The Class of 2021 comprises students from twenty-seven countries. During the spring semester, the photography exhibition Home Away from Home? in David Saul Smith Union featured portraits of a number of these students. The pictures were accompanied by essays about what it’s like to study at Bowdoin when you’re often thousands of miles from home and family.
Over the summer, we’ll be publishing a selection of those photographs with the accompanying essays, and today the spotlight is on Mishal Kazmi ’21, from Pakistan.
I’m from Islamabad, but when I think of home, I think of the beauty of the mountainous north of Pakistan. Even though I’m not from that specific area, my family and I go there for the summer and that’s someplace I feel really emotionally connected to my country.
My transition to Bowdoin has been one of ease–mainly because of the solid group of friends I found within the first few days. Because of that, my identity as an international student is not something I’m actively conscious about, and I suppose that’s a good thing. But it definitely becomes very different when everyone is applying to summer internships here in the US and I can’t avail myself of opportunities like that.

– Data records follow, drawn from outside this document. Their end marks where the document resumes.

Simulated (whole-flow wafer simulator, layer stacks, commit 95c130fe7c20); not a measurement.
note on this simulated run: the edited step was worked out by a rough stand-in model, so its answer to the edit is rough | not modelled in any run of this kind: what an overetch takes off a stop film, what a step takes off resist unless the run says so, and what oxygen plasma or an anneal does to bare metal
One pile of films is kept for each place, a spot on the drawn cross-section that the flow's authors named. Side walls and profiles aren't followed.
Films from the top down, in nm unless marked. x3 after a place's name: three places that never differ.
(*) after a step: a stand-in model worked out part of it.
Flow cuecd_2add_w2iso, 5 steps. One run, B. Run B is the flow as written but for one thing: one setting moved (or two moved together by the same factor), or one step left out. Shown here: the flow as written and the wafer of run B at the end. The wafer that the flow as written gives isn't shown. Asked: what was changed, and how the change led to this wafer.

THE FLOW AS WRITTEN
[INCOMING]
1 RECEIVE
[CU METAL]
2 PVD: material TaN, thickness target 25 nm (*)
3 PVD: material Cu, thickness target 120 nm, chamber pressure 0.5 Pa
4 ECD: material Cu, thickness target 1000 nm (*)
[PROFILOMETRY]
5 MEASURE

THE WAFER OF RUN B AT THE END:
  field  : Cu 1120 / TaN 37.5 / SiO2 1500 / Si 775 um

I think there are some things everyone takes for granted about the place they grew up in until they’re far away from it. For me, I miss my friends and family back home, and even though I talk to them regularly, I can’t ever fully share my experience of being at Bowdoin because they’d have to be present here for that. So, it feels like I’m a part of two very different worlds, and there’s little chance they’ll ever completely meet.
There’s no question about what I miss most about home: it’s a nice, large cup of chai.
The exhibition Home Away from Home? was initiated, cocurated, and organized by Shinhee Kang’ 18 and Cheng-Chun (Kevin) Yu’ 19.